Software Developer - Montreal Quantitative and Computational Linguistics Lab

Application Period: May 9, 2024 - May 17, 2024

We are no longer accepting applications for this position.

Nous n'acceptons plus les candidatures pour ce poste.

Contact: internshipofficer.cs@mcgill.ca


Research position for McGill students. If you wish to apply, please send your application (CV/Cover letter) to internshipofficer.cs@mcgill.ca by May 17 with the position title in the subject.

Details and information

PolyglotDB is software for representing and querying speech databases developed in the Montreal Computational and Quantitative Linguistics Lab (first additional link and second additional link). PolyglotDB makes use of a combination of Neo4J for representing the structure of time-stamped and annotated speech data, InfluxDB for representing time-series data (such as pitch tracks), SQL for relational metadata, and a custom meta-language for making queries which are parsed into the underlying query languages (Cypher, InfluxQL, SQL). PolyglotDB is used for research projects involving processing large-scale speech data, primarily SPADE.

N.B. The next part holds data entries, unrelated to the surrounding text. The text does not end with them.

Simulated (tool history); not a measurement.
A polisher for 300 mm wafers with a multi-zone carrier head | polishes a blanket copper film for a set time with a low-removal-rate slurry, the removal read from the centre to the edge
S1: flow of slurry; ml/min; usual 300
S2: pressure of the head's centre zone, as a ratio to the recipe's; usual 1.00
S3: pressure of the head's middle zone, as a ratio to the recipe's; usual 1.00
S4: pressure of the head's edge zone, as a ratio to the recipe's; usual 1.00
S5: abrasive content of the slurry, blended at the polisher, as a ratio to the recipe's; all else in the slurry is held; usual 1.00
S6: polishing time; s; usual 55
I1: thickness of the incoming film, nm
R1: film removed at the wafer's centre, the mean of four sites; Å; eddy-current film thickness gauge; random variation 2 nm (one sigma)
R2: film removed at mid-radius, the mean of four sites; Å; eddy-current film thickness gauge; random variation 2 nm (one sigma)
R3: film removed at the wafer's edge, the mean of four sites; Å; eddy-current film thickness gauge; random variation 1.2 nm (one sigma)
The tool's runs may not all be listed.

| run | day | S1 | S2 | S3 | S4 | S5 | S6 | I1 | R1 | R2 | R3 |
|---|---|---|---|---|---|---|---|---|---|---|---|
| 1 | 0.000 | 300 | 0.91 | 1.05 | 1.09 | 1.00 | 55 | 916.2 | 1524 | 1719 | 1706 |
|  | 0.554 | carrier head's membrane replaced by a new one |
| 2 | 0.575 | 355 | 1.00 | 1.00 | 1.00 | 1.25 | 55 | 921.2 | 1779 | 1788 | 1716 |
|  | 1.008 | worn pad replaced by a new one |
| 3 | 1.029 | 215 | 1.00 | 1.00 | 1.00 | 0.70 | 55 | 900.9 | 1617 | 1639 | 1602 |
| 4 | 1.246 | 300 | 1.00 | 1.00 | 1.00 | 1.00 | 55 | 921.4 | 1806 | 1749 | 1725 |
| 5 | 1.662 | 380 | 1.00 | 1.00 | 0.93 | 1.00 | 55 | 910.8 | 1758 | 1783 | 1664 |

We are looking for a software developer for Polyglot, whose development has been frozen since 2020. You will need to do at least (1) technical maintenance : updating the system to work with current versions of dependencies (especially Neo4j 4.0 -> 5.0, OpenJDK 11 -> 17), on currently supported architectures (Mac/Windows/Linux) and streamlining installation; and ideally also (2) new development : implementing support for new architectures (e.g. newer Mac chips) and new data types, integration with other speech analysis or statistical software (e.g. R, Praat), implementing and documenting new use cases. There is some critical work to be done on (1) to keep the software working for current users, but otherwise there is flexibility in what the job entails, that can be tailored to your interests and how much you want to focus on software development vs. learning about the application area (speech data science).

Required knowledge and skills: (Essential) Experience with software development in Python, databases (NoSQL, ideally Neo4j); (Useful) experience in test-driven development, Java, speech technology, linguistics.

Start and end date of research project: As soon as possible - August 2024

Remuneration details: TBD